If Colorado Avalanche defenseman Francois Beauchemin, who will be 37 years old by the time next hockey season starts, is not willing to waive his No-Move Clause ahead of the June 18 expansion draft, the best course of action for general manager Joe Sakic is to buy him out—even though that means eating his entire 2017-18 salary.
Signing the veteran was somewhat of a head-scratcher from day one for the Avs. In the two seasons since he came to Denver, the aging blueliner’s play fell off a cliff while the Avalanche changed coaches and philosophies.
Sakic’s biggest reason to have reservations about making this move is that the Avalanche will be on the hook for the entirety of Beauchemin’s $4.5 million salary next year – whether he is on the roster or not. This figure will also count against their salary cap number.
So if they have to pay him, why not just keep him around for his experience and leadership characteristics?

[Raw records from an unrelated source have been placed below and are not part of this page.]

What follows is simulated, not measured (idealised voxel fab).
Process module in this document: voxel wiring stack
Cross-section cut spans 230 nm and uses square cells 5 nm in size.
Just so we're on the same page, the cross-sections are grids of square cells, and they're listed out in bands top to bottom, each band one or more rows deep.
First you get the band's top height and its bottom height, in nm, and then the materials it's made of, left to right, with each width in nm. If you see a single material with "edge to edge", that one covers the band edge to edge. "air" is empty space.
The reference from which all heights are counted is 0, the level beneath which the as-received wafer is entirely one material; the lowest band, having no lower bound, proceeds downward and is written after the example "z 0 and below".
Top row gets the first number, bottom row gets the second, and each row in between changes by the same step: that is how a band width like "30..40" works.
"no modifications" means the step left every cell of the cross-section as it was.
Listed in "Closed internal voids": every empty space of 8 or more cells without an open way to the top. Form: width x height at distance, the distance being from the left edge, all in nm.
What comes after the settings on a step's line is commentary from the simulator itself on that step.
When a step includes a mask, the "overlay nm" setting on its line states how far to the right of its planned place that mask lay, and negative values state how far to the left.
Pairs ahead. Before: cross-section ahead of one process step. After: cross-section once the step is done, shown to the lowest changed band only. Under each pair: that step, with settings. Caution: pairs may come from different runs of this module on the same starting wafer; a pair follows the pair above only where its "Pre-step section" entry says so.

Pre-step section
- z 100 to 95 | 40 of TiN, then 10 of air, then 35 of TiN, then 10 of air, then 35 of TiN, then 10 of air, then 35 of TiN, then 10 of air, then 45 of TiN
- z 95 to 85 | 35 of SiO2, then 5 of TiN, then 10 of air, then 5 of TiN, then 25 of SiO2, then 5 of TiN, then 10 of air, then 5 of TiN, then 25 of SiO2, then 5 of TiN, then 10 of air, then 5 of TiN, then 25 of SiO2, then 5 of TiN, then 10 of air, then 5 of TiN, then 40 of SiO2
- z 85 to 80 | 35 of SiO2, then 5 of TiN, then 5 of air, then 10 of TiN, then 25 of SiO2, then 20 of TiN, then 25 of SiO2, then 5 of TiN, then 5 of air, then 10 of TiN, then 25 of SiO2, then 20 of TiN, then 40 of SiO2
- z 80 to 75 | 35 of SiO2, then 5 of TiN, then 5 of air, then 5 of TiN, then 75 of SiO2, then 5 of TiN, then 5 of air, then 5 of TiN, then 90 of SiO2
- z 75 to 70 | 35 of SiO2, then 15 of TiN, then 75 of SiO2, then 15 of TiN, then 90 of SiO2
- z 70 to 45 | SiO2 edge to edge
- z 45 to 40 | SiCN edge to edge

The rules of the impending expansion draft make it impossible to keep Beauchemin while also protecting promising young assets from being poached by the Vegas Golden Knights in the expansion draft. Due to his NMC, the Avs will be forced to make him one of their protected skaters if he is still around.
If the Avalanche elect to protect seven forwards, three defensemen, and a goalie without buying out Beauchemin, they will have to choose between exposing either Tyson Barrie or restricted free agent Nikita Zadorov. Exposing either of these players just to drag Beauchimen around the league for another season would be a devastating mistake for a club already in turmoil.
Sakic can protect Barrie and Zadorov if the club elects to protect just eight skaters (forward or defense) and a goalie instead, but then they only get to protect four forwards. Matt Duchene, Gabriel Landeskog, and Nathan MacKinnon are the obvious first three selections. That leaves one protected spot for Mikhail Grigorenko, Sven Andrighetto, Matt Nieto, or Blake Comeau.
No matter how you break it down, it simply does not make sense to expose any of an already struggling team’s valuable assets just to keep a player that doesn’t fit your system anyway.
Beauchemin was signed in the Patrick Roy era. He is a square peg in a round hole playing in current head coach Jared Bednar’s system. Worse than that, he is a shadow of the player the Avs signed to a $13.5 million deal in 2015. His blocked shots fell off drastically, his offensive output dried up, and he posted a career worst minus-14 rating last season.
Of course, the veteran was also being overtasked on a depleted Avalanche team. If Beauchimen were to waive his NMC, he could still hold some value as a third-pairing, depth defenseman. If not, the Avalanche will be better off without him.